Tuesday, January 4, 2011

Date cake and potatoes

Eastside Road, January 3, 2011—
SINCE IT IS NOT possible to entertain with something new tonight, our having dined precisely as we did yesterday — on brasato, potatoes, green salad, and date cake — let me enlarge a little on the details.

I've already explained how the brasato is made. As often as I've mentioned Lindsey's steam-sautéed potatoes, though, I think I've never described the technique. She cleans but does not peel them, always choosing the waxy variety rather than the russet; she dices them into say half-inch pieces; she cooks them in a heavy pot with a little water and a little olive oil, salt and pepper; when tender, she mashes them up with the wooden spoon. We generally use a heavy cast-iron enameled pot with a heavy lid.

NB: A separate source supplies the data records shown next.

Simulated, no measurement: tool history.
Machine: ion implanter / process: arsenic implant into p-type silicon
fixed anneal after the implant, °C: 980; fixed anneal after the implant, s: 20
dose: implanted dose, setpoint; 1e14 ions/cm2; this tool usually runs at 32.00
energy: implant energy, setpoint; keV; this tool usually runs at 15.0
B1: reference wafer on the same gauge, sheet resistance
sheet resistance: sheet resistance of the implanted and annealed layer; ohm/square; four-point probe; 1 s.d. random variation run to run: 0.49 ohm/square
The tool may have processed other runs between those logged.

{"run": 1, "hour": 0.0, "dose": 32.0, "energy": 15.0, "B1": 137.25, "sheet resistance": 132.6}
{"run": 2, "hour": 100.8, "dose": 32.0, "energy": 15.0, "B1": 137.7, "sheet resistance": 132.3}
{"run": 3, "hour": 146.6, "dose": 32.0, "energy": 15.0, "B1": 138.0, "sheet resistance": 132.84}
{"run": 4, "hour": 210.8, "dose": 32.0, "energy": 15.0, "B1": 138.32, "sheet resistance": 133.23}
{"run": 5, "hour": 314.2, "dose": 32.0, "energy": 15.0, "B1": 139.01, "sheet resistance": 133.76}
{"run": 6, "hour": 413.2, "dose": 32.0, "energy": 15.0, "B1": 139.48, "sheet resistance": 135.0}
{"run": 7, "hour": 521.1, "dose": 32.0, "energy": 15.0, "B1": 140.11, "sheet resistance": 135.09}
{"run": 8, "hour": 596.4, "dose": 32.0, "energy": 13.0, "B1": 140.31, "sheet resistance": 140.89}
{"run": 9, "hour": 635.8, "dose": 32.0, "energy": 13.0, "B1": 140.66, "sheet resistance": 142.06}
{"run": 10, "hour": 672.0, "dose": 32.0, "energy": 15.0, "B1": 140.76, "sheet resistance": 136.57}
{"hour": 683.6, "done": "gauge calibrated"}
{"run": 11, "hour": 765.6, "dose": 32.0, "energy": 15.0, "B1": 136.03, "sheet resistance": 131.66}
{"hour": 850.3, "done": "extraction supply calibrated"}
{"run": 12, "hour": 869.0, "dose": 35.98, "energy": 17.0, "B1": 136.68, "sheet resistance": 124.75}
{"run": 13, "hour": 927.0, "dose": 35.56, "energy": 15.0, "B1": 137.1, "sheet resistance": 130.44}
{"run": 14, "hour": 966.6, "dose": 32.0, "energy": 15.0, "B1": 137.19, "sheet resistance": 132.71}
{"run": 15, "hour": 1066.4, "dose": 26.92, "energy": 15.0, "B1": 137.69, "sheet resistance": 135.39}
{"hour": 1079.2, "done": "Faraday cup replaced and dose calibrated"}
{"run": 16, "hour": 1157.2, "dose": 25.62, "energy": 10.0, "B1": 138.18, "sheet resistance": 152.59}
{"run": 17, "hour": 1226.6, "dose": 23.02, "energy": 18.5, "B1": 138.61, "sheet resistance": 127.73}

The date cake came from a book I hadn't noticed before on the bottom shelf of what I think of as The Working Cookbooks, America Cooks: the General Federation of Women's Clubs Cookbook. Published by G.P. Putnam's Sons (1967), this “grand compilation of all those little cookbooks from the church women and girl scouts,” as zeegeezer describes it on librarything, was edited by Anne Seranne, whose name can be trusted. (She was among other things an editor at Gourmet. Lindsey bought the book back in 1986; I opened it for the first time tonight, to find that date cake:
Mix a cup flour, 1-1/2 tsp baking powder, 1/2 tsp salt, a cup sugar
Stir in 2 cups chopped pecans, 1-1/2 lb. chopped dates
Beat 4 egg yolks with 1 tsp vanilla until light
Beat 4 egg whites stiff; fold in the yolks; hold in the dry ingredients; turn into a 9-inch pan (greased and lined)
Bake at 350° for 40 to 45 minutes; cool 10 minutes in pan; then turn out of pan and cool on a wire rack
And there you have it. Lindsey serves a small piece, with whipped cream, and I am content.